Overcoming fear and loathing of print-Web integration

(Vivian Vahlberg)

The pendulum continues to swing regarding the question of whether it's better to have print and online newsrooms together or separate. In the beginning, many organizations decided it was better to be separate, so inertia and the heavy weight of "the way we've always done things" wouldn't slow things down. More recently, many news organizations have moved toward integration of print and online newsrooms.

One of the highest-profile integrators is the New York Times. In his remarks to the World Association of Newspapers' conference in London, Neil Chase, Director of the Continuous News Desk at The Times, agreed with Melonie Hall that building trust and changing entrenched behaviors are critical.
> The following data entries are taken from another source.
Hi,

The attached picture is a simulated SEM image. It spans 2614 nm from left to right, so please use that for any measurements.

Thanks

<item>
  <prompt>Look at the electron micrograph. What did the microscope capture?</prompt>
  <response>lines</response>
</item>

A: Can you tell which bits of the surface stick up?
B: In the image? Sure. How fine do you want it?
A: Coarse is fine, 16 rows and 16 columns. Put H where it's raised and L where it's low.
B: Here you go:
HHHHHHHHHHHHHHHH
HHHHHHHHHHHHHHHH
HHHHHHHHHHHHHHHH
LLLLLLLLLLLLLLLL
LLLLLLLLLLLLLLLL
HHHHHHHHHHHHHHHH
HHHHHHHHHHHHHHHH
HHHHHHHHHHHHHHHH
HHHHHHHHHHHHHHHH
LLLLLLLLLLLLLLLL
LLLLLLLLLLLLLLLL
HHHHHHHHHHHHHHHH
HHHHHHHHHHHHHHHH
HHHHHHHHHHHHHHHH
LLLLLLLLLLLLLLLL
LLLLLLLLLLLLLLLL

Print and online aren't yet fully integrated by any means at the Times, but Chase outlined 10 steps the Times has taken to make it happen:

  1. Build a front page even a journalist can love. For The Times, that meant building a website whose inspiration comes from the paper, from its strengths and its values.
  2. Find new ways to highlight the work of journalists, including creating personal pages highlighting the journalists, making bylines really big, featuring video clips of reporters talking about their stories and creating 10,000 new websites that give extended life to the Times' reporting by gathering by topic the Times' collected reporting on key issues.
  3. Be there. Physically. Chase said he couldn't emphasize enough how important it is for Web producers to by near where editors and reporters are. The Times is working toward this goal, which will be met in the Times' new building.
  4. Don't assign print journalists to Web work; invite them. One of the biggest fears of print journalists is they will be required to do everything and what they are good at will suffer. So Chase said the online operation asks print journalists what they might like to do online, what they see other papers doing that they wish the Times could do, how they would like to be able to tell a story. He said this has led to great ideas and considerable involvement. Print photographers have been a particular asset; many of them had already been carrying and experimenting with video cameras before they were even asked.
  5. Follow your specialties and develop your natural franchises (like technology in San Jose or race cars in Indianapolis). Be the best online at what you're really good at.
  6. Use the web to answer obvious questions people have – to dig deeper to show specifically what a story means to an individual reader, to let them hear or see what is being written about.
  7. Don't lie about the workload; be realistic about the time it takes.
  8. Don't make reporters do extra work; help them by capturing URLs for them, getting original documents, audio or video, or taking care of updates while they're doing the main story.
  9. Make it easy for them to contribute and offer training. Don't seek to make print people experts on new media; just help them become proficient.
  10. Create ways to involve readers directly with journalists.